It’s not going to disappear overnight and will remain hugely important but the message for 2013 is… discover another way to communicate online with your customers. This may be via social media or Socmed as it’s known, texing ironically works well, Skype, YouTube, phone.

Total selling

I first heard the term in the 1970’s with the Dutch national soccer team. Total football it was known as, then total rugby came in the 1990’s. It means that everyone can play any position and helps the game to be quicker, more fluid and exciting to watch.

Total selling involves everyone in the organisation to be involved in the sales process and each person knowing what the other person is doing. The CRM helps here. More companies will train their staff in all aspects of the sales process and it’s they that will develop the competitive advantage.

Gamification

Another new buzz word for the 2013’s – Gamification – taken from the burgeoning gaming market.

I was reading the Economist this week – the gaming industry is now worth $67 billion rivalling the movie industry. Games offer excitement, entertainment, challenge and the ability to win and it’s this Gamification that will effect selling and sales management in 2013.

How will the trend evolve. Communication with customers, whatever the means, will become more gamified and consumers will want their messages delivered in this way.

How much entertainment, reward and stickiness does you current communication provide to customers and sales teams alike?

In sales teams, sales managers will be considering how to gamify sales meetings, sales trainings, the annual conference, web meetings. In their new book “For the Win”, Werbach and Hunter argued that future communications can be enhanced by gamifying. Games have distinct ingredients and so will our messages.

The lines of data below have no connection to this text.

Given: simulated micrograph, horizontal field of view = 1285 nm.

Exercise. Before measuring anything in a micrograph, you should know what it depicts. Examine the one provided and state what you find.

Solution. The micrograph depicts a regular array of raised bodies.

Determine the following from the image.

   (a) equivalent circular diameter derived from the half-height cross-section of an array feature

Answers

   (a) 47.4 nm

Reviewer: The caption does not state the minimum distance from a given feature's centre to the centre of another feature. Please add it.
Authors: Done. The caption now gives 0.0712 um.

I talk about WIPEing the message.

 

  • W is for win, can the activity that you create to communicate allow them to win something?
  • I is for instant feedback, how can the group players get instant feedback?
  • P is for points or badges to signify progress and success and
  • E is for excitement, which tells it’s own story

 

Sales people might be considering their sales messages to customers and how sticky these are? Particularly their online messages and communications, can they add an element of WIPE to the way it’s delivered. If they don’t others will and gain a competitive advantage.